If the BIOS is busted then KVM won’t have much to show.
This is concerning, this should work even without functioning BIOS. Did it work in the past?
I had similar issues, and your suspicious aligns with my experience a a little. I once tried updating the BIOS through the IPMI while the machine was ON. Make sure it is OFF when flashing.
But since holding the power button doesn’t work then I have only one sugestion: Disconnect any and all front panel connectors for powier/reset/LEDs and use a screwdriver to short pins.
I once had a similar, very frustrating problem with a PC that was boot looping. It was a broken power button in a chassis.
Additional question: What components? CPU/RAM/PCIe cards/Drives
Edit:
2 more things:
- Try resetting the CMOS - instruction in the manual
- Make sure there are no misaligned standoffs or stray screws shorting anything on the back of the board
No, it’s never worked. This is a new comp so all components are new.
No boot codes come up, the display on the MB doesn’t light up or anything. The BMC and power ready green LEDs are one though, which I think is normal.
I let it run for like an hour and a half last night. I think the issue is since I can’t turn the machine power on or off (request times out) the IPMI can’t shut down the computer to flash the BIOS. I can’t try to flash the BIOS with the machine off because it will auto start if it’s connected to the PSU.
As far as I understand it, it is working. The cable is connected into the IPMI port, and then hits my router. I’ve been controlling it from my PC also hard wired into the router. I was able to update the BMC today to the current version, so I think it’s hopefully at least connected right. I have admittedly not heard of IPMI until I bought this board haha.

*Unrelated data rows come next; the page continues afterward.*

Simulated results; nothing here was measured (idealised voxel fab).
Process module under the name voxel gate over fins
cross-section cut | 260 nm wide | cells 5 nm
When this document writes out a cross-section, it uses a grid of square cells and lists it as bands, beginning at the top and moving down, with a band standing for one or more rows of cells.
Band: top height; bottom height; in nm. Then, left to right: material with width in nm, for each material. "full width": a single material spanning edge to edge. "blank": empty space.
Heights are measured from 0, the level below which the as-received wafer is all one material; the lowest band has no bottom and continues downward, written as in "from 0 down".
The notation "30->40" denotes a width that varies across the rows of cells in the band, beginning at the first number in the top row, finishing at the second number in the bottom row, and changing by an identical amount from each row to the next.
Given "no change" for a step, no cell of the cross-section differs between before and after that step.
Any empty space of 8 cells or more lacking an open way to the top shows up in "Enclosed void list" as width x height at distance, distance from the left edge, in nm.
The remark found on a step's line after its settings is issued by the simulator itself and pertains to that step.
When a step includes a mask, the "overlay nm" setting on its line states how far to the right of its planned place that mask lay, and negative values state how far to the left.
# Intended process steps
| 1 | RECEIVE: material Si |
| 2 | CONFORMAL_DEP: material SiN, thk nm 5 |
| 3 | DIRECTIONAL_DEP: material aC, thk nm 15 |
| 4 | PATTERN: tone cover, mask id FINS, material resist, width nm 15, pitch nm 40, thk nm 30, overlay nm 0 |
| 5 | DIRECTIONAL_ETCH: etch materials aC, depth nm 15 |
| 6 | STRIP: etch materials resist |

After work today I’m planning on resetting the CMOS and trying to mess with ram variations to see if it will boot. If it doesn’t work I’ll just have to take it apart and reseat everything and go from there.
Comp parts are…
PSU - EVGA SuperNova 650 G3 80+ Gold
RAM - 16GB Corsair Vengance LPX SDRAM DDR4 3000
Case - Fractal Design 804
CPU - AMD Ryzen 5 1600
MB - AsROck Rack x470d4u
NAS Storage - 2x 6gb WD RED
SSD/Cache - Kingston 240gb SSD
I meant the power control over IPMI.
If it were DDR fault you would most likely see it boot-loop a few times while cycling error codes. My current bet is shorted power/reset button, or just incorrectly connected front panel.
Nope, power over IPMI has never worked.
Hopefully it’s something silly like the power button being connected wrong.
Hopefully.
One more comment about:
CPU - AMD Ryzen 5 1600
1st gen isn’t on the supported CPU list but STH posted an article with tests including 1600 (non AF). So it shouldn’t be an issue: https://www.servethehome.com/amd-ryzen-5-1600-af-review-a-wildcard-option/2/
Also: X470D4U review on STH is finally up: https://www.servethehome.com/asrock-rack-x470d4u-review-amd-ryzen-meet-server/
Has anyone been able to get AMD-RAID w/ the two nvme slots to work when installing Centos/Redhat 8? It simply just shows both NVME disks, but not the amdraid I created in the bios.
Thanks
In my thread with the Intel P4500 NVMe issues @wendell mentions that there is no Linux driver support for an AMD NVMe RAID array so you’ll probably have to use general software RAID solutions from the intended distributions to get there.
AMD doesn’t have a native raid driver for Linux.
STH is going to be releasing a review on these motherboards soon.
I’d expect a very detailed review with a totally helpful score of 9.7
Was way off, only got an 8.9
The review is not really touching the various bugs of the motherboard so I’ll guess we’ll see a few new users here soon
OP raises from the grave
Ugh… wha… STH finally reviewed this? Cool.
reads review
Well that was a useless waste of time…
For the moment, until more widespread support materializes for the Ryzen platform, our recommendation for the X470D4U will come with a huge caveat; we like the platform, but you will have to test it for yourself to make sure the platform works for your organization (or you if this is a lab environment) and your particular set of applications.
They should have just hotlinked this thread and called it a day.